WEDNESDAY 10 SEPTEMBER 2008:
HESWALL HALL 7.45 pm.
Doors open at 7.00 pm.
BABEL
Cert. 15 Running Time: 143 minutes (Part subtitled)
Director: Alejandro González Iñárritu.
With: Brad Pitt, Cate Blanchett, Adriana Barraza, Gael Garcia Bernal, Rinko Kikuchi.
Iñárritu has now completed a trilogy of films dealing with human relationships constrained by the shackles imposed by society. Amores Perros was set in Mexico, his country of origin, and 21 Grams reflected his promotion to the wider horizons of the USA. In Babel, he and his screenwriter, Guillermo Arriaga (The Three Burials Of Melquiades Estrada), have expanded those horizons to a global scale. As befits the title, the film employs four languages, and it also uses the technique of multiple story-lines and overlapping time scales. The message is deliberately bleak and at its most obvious is that lack of understanding, not only between countries, but between social classes, is a world-wide problem made worse, not better, by the establishment of the global village. The dramatic intensity of the film reveals that fear is the real driving force of this lack of understanding – fear of the unknown, fear of the different. Moroccan and Mexican peasants are afraid of poverty and authority, the Moroccan authorities are afraid of US disapproval, the US authorities are afraid of anti-American feeling and terrorism, the well-off are afraid that their comfortable lives can be disrupted or even destroyed by the actions of others or even by their own decisions.
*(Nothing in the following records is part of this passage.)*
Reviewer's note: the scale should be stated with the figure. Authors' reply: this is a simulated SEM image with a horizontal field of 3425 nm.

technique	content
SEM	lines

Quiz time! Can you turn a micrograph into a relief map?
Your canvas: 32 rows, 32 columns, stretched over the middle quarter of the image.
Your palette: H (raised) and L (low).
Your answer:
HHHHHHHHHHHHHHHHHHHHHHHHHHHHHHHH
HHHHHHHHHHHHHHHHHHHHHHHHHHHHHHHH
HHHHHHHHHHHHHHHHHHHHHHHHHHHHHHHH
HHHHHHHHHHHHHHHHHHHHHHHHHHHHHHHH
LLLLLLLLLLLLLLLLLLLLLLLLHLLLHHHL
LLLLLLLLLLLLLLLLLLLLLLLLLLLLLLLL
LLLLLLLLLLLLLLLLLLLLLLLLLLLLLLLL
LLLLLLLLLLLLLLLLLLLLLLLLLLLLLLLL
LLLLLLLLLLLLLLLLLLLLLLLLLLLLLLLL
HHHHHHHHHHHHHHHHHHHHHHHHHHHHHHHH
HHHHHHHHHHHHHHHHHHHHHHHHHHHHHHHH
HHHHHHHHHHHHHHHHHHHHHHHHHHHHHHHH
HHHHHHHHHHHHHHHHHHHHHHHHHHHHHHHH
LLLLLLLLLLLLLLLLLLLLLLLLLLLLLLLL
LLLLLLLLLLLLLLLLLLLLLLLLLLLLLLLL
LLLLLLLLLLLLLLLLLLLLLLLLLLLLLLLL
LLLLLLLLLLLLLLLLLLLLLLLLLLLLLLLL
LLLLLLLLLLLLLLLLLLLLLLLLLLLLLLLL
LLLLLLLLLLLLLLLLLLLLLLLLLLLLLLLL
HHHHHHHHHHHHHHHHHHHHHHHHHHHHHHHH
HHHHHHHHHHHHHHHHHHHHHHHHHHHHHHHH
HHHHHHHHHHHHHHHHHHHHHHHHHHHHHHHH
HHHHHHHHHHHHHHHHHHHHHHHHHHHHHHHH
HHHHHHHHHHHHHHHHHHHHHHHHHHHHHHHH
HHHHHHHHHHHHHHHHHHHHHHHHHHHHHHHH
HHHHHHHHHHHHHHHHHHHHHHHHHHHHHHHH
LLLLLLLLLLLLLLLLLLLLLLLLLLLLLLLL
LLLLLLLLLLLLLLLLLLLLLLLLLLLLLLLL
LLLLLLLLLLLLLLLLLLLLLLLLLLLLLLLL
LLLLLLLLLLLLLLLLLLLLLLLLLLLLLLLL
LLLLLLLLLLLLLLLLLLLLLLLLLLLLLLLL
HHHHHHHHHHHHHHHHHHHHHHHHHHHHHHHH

The story begins with a simple innocent action by two children in Morocco which has catastrophic results for two Americans on holiday there and their young children left in the States. It even involves an apparently unconnected father and daughter in Japan. Although the film has plenty of tense action sequences, the emotional responses and the humanity of the characters are always to the fore. The acting is excellent throughout. The concern which is generated for the unwitting victims of the affair, as well as initial ones, is a tribute to this.
What they said about Babel:
“The result is terrific cinema, built on across-the-board great performances, searing imagery, heart-stopping moments and surprising flashes of humour, all coalescing into a raw vision of a world in tatters. Babel remains emotionally bruising but compulsive viewing”– Ian Freer, Empire.
“Some will think this film glib and overly schematic. I found it an impressive, beautifully acted work with a tragic sense of life. The formality of its structure controls a seething anger.” – Philip French, The Observer.
“Iñárritu keeps all the narrative plates spinning at the same time with great élan, punctuating the dolefulness with some terrifically affirmative scenes.”
– Sukhdev Sandhu, The Daily Telegraph.